Massachusetts Pauses License Plate Surveillance Program

Glitches led to inaccuracies in the data

Surveillance cameras
New surveillance equipment is installed in a parking lot in Boston's South End.
Jim Davis/The Boston Globe via Getty Images

Since the current century began, surveillance cameras have become a part of daily life more and more. For some people, it’s a necessary compromise for reasons of safety; for others, it’s an alarming invasion of privacy. A Massachusetts program has drawn plenty of concern over the years for its policy of photographing license plates of moving cars — and a new development relating to the program offers more cause for concern.

A new article about the program explains what the data assembled by the program has been used for, and why it’s been so controversial: “The data collected included location, date and time and was used for criminal investigations and in some cases to find suspects in real time, without obtaining warrants or court orders.”

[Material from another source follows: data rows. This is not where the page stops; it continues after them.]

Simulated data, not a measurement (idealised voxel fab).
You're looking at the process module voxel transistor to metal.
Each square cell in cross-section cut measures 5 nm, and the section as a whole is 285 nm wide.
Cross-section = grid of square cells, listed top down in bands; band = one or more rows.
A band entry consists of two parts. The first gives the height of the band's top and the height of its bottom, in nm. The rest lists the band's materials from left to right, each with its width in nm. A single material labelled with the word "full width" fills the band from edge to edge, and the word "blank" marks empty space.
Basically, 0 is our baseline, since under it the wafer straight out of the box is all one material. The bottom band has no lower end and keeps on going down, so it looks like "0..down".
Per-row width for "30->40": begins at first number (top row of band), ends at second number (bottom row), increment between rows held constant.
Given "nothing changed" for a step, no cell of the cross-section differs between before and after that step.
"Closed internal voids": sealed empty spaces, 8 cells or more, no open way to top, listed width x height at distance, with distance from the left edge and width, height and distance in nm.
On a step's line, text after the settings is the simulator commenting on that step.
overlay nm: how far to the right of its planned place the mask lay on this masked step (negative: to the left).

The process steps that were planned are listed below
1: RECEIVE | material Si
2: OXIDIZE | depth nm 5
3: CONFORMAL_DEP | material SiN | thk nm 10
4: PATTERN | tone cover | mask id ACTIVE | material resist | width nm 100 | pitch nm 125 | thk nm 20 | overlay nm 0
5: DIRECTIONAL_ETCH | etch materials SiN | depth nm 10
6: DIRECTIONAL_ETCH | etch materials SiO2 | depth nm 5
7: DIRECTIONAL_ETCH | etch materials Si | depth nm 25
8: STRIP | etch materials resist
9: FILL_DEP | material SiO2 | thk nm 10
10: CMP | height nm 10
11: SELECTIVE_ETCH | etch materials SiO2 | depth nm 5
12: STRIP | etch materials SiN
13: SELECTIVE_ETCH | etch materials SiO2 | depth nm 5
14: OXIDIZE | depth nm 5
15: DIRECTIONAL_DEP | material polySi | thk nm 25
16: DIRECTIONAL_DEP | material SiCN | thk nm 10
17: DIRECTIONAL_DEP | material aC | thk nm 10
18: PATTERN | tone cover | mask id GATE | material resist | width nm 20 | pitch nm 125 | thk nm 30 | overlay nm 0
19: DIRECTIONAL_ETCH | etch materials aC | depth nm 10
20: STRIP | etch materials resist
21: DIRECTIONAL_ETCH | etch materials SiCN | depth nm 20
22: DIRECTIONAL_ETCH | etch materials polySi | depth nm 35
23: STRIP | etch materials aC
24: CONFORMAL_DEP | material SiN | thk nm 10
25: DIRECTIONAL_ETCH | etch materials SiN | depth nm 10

The reason the article is being published, however, is the occasion of the suspension of the controversial program. Why, you may ask? It turns out the system doesn’t always work. Which is to say that some of the data it recorded had incorrect dates and times associated with it, due to a glitch that officials found in the program.

As The Boston Globe noted in its report on the program’s suspension, there’s another effect to consider as well: how this issue will affect ongoing cases and investigations that have used data from the program. The discovery of this glitch, and the numerous effects that have cascaded since then, are each alarming for countless reasons — both here specifically and when thinking about questions of surveillance going forward.